A 200-Year-Old African-American Community Struggles to Survive on Maryland's Eastern Shore

Newell Quinton making scrapple in San Domingo, MD, one of the longest-surviving African-American communities in the nation.

SAVORING SCRAPPLE, SAVING SAN DOMINGO 

by Tom Horton

“A good day to make scrapple,” proclaims Newell Quinton, improbably dapper in well-worn Carhartt coveralls and a brimmed hat. It’s two days ‘til Christmas. A hard frost glazed roofs as we turned the corner of San Domingo and Quinton roads, passed Quinton Hill Circle and bounced up the dirt lane to Newell’s little farm atop ‘Grandsarah’s Hill’, a sandy rise where his grandmother requested her future husband establish a homestead more than a century ago.

Newell, 76, and his cousin Keith Brown labor up from the basement with cast iron pots nearly big enough to bathe in, four in all. The pots predate both men, as does a hickory stirring paddle carved by his grandfather. San Domingo families always kept a hog, probably going back to the little African-American community’s founding two centuries ago (1820). In lean times it was something you could always sell, or eat, through the winter.
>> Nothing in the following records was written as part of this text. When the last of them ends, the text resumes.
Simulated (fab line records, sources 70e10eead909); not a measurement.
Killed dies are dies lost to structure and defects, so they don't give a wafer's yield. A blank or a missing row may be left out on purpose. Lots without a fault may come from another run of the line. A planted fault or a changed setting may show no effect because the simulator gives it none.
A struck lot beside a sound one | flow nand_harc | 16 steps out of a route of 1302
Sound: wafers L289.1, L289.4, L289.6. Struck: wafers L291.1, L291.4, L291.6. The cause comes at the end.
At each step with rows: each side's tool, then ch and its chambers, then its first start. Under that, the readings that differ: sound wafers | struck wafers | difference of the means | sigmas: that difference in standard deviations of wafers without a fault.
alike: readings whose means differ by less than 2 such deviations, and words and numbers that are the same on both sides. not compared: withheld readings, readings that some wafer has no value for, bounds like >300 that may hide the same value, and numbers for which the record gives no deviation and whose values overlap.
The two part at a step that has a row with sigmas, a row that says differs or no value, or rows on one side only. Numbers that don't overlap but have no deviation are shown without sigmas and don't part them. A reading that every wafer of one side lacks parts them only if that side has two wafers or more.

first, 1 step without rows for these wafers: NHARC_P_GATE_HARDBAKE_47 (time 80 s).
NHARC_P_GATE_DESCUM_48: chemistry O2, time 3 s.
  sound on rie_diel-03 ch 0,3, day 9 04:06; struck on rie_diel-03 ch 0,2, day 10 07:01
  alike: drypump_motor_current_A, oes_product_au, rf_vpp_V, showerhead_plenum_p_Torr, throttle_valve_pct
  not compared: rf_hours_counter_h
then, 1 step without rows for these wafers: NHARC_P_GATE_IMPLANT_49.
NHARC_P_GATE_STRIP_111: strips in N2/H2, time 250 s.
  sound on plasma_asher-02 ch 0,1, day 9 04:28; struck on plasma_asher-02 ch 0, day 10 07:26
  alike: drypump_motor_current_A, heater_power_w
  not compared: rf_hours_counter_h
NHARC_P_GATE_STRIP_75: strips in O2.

Late fall was hog butchering time as far back as Newell and Keith remember—families helping other families preparing a winter’s worth of food and lard. “It’s just a hobby now,” Newell says—but you learn it’s more than that, as the pungent odors and flavors of cooking pork swirl smokily through this short winter day. It’s part of what may be a last-ditch effort by the Quintons and other community elders to pass on the heritage of one of Maryland’s least known, unique cultures.